Wildlife conservation groups have long worked to bolster America’s trumpeter swan population in the Mississippi River Valley. About 10,000 trumpeter swans reside in the area today, and conservationists have released 70 of them in Arkansas in an attempt to teach them to migrate north.

But conservationists worry that the mute swan is a threat to the growth of the trumpeter species. A mute swan consumes an average of 8 pounds of vegetation daily and destroys 20 pounds more with its feeding method of ripping plants from the root, Rowe said.

Game and Fish Regional Wildlife Supervisor Randall Billington said the species’ territorial nature also scares away other animals.

“They’re the pit bull of the waterfowl world,” Billington said. “We don’t need them here in Arkansas.”

Michigan hosts about 15,000 mute swans, and they’re listed as nuisance species in states including Oregon and Washington. Rowe said Michigan Game and Fish workers have resorted to shooting the birds with shotguns to control the population.

But lake-area residents in Perryville said the male swan they’d come to know after five years wasn’t particularly aggressive. While it bristled when other waterfowl approached the cygnets and was territorial of its nesting area, Mallards living in the lake simply moved to the other side, Fite said.

Fite and her husband, as well as at least nine other residents, began feeding the male mute swan when an unknown person released it and several others on the lake. Fite would give the swan the same dry food she fed her dachshund. The swan would often walk around to the front of her home to catch her attention in the window by ruffling its feathers and even slept in her yard.

“He was real affectionatelike. Of course, I never tried to pet him,” she said with a laugh. “He’s a wild animal.”

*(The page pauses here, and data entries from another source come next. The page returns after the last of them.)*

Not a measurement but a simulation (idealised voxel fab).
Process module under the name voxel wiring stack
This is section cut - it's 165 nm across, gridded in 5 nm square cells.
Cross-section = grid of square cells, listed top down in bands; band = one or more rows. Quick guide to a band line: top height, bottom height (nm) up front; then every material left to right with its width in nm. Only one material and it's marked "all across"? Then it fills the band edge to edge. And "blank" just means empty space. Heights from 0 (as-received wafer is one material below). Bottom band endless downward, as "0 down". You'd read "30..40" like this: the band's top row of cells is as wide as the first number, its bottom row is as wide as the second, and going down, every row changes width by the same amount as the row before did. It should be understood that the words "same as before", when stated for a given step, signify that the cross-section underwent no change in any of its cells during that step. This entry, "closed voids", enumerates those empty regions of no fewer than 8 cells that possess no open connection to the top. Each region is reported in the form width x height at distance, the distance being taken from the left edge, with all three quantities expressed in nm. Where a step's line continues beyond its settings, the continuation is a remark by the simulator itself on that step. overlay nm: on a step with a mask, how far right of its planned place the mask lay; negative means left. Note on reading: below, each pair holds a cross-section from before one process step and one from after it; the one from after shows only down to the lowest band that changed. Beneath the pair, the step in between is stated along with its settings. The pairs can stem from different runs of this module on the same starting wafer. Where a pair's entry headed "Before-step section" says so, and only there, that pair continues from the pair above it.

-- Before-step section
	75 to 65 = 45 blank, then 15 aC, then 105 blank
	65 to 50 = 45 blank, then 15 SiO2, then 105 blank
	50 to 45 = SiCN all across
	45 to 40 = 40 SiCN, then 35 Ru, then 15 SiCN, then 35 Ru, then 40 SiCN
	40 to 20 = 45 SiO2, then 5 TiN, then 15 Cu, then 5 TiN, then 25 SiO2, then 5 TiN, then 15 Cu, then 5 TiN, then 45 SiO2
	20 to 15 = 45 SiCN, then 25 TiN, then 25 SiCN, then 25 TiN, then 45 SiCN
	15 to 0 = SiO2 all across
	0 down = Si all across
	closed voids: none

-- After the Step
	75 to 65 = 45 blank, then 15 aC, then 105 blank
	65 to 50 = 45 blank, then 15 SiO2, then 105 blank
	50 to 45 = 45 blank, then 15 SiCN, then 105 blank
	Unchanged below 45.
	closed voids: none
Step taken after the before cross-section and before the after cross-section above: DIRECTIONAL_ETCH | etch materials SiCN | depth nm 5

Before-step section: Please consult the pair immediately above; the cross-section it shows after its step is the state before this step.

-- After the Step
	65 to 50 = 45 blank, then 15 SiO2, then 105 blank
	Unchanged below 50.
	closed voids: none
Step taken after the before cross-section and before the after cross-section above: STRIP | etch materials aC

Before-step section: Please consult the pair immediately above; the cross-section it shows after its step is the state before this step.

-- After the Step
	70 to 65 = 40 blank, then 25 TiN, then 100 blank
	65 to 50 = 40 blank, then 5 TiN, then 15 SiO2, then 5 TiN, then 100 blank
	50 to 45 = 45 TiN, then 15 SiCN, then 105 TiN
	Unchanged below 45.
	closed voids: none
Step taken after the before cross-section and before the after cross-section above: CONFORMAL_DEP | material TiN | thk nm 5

When a female trumpeter swan found a home in the lake and the two mated, Rowe got calls from area residents who noticed the female’s green collar - a sort of visual tracking device - and let her know about the cygnets.

Fite said she tried to persuade the Game and Fish workers to leave the swans alone, but it was no use.

“Everybody was real attached to them,” she said. “It’s just not right. They weren’t hurting anyone.”

Euthanizing the swans was a tough decision for Rowe, who says she is an animal lover.

“I can promise you they did not suffer,” she said. “But we had to make a decision - [should we] do what’s best for those five swans, or do we want what’s best for the 10,000 swans in the Mississippi River Valley? We chose to protect the other 10,000 swans.”

The cygnets’ carcasses will be sent to a testing facility, Rowe said. As for why the commission killed the hybrid cygnets, John Cornely of the Trumpeter Swan Society said hybrids are legally treated as mute swans and therefore aren’t protected by federal law.

“Interbreeding is usually not a good thing,” he said. “A lot of it is just an unknown. We don’t know what would happen or even whether they’d survive and what kind of impact they’d have.”

Fite said she feels heartbroken over the loss of the swans.

“I just wish we hadn’t fed them in the first place,” she said. “If we’d known it would end like this, we would never have done it.”